Major retailers from Walmart (WMT 0.46%) to Target (TGT 1.03%) to Costco (COST -0.24%) have been reporting head-turning growth in recent months, but BJ's Wholesale Club (BJ 1.61%) isn't participating in that surge. The regional warehouse retailer recently reported sluggish third-quarter results that stood out from rivals mainly because of the chain's slow sales rate.

In a conference call with analysts, CEO Christopher Baldwin and his team explained the biggest factors behind that poor market-share performance while adding detail to management's broader outlook. Let's look at a few highlights from that presentation.

A man buys eggs in bulk in the store

Image source: Getty Images.

Sluggish customer traffic

Our general merchandise business was impacted in the third quarter by changes we made in our TV assortment ahead of the holidays, as well as a shift in the timing of promotions. In addition, sales of seasonal apparel and other related items such as heaters slowed due to warmer than expected weather late in Q3. -- CFO Robert Eddy

BJ's 1.1% comps growth marked a deceleration compared to the prior quarter's 1.7% boost and fell below most investors' expectations. It also appeared weak when compared with national peers. Target expanded comps by 4.5% for the same period, Walmart grew at an over 3% rate, and Costco has been boosting sales by nearly 7% in recent months. 

Management said part of the challenge came from planned adjustments in promotion spending and BJ's efforts to simplify and improve its product offerings in areas like consumer electronics. They stressed in the call that comps are up 1.5% through the first nine months of the fiscal year. Still, while other rivals are enjoying some of their best sales volumes gains in years, BJ's customer traffic was roughly flat this quarter.  

Improving the membership base

We finished the quarter with the highest percentage of paid members in our company's history. We continue to make strides in shifting our membership acquisition to digital channels, as a result, the percentage of members acquired through digital channels doubled. -- Baldwin

Baldwin highlighted a few metrics that showed off BJ's stronger membership base. Subscription income hit a record thanks to a mix of new membership growth and a greater penetration of its higher tier subscriptions. The company's shift away from promoting trial memberships also led to an uptick in the percentage of paying members at its stores. Finally, the retailer is making headway in reaching out to younger demographics, many of whom purchase subscriptions online.

Executives are confident that these improvements will lift profits and customer traffic over time. However, they cautioned that these impacts often aren't obvious in the short term.

Cash uses

We have added an element of return to shareholders through our stock repurchases program. -- Eddy 

Adjusted earnings are up 18% over the first three quarters of the year, and cash flow is strong. Management called these metrics a "testament to the strength of our underlying business model and our strategy."

The healthy profitability allowed BJ's to push its debt leverage down to 3 times adjusted annual earnings roughly six months ahead of their original plan. The company still has work to do to get that multiple down to between 2 and 2.5, but management is happy enough with the progress that they've added stock buybacks as a new cash return channel for shareholders.

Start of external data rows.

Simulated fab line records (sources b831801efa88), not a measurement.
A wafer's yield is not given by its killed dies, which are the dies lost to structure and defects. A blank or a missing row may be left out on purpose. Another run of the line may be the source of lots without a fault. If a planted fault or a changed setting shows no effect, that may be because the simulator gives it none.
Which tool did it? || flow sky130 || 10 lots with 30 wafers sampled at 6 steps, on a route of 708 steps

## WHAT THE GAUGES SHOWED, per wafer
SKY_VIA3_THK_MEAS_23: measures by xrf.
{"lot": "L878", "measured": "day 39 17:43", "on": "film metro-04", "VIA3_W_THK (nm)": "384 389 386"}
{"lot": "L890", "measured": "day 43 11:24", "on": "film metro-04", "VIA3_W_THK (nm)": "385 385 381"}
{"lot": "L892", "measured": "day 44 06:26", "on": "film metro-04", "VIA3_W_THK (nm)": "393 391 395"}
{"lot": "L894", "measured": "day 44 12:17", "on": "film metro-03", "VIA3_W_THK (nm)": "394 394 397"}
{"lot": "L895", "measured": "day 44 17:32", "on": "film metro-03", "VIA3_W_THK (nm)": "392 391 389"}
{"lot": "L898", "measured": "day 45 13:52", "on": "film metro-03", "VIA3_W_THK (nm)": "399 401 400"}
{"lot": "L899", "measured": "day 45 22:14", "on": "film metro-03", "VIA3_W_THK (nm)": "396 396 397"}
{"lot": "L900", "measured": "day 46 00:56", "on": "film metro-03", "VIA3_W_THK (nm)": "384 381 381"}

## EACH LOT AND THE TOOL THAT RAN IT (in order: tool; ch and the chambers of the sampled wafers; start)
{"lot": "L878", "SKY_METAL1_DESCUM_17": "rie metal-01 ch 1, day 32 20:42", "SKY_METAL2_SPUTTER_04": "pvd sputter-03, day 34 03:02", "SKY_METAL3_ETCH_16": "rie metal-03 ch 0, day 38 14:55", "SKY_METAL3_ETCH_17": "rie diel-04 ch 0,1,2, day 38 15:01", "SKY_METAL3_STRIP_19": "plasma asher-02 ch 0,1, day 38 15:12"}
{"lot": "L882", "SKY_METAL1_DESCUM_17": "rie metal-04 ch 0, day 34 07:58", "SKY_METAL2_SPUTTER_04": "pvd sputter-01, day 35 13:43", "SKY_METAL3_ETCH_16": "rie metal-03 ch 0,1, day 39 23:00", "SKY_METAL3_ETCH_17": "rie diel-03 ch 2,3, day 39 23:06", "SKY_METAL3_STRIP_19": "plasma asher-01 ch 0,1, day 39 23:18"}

Priorities looking forward

Our priority remains to focus on growth and continue to drive strong traffic and sales trends. -- Eddy

BJ's updated outlook remains pressured by the company's major initiative aimed at reducing and optimizing its assortment levels so that it can more efficiently expand the business. That's especially true in the grocery area, where "we're disrupting just about everything we do in order to create a better long-term algorithm on [growth]."

Investors aren't likely to see big gains from this project in the holiday quarter, but they'll be expecting to see results in terms of faster sales growth and rising customer traffic in 2020.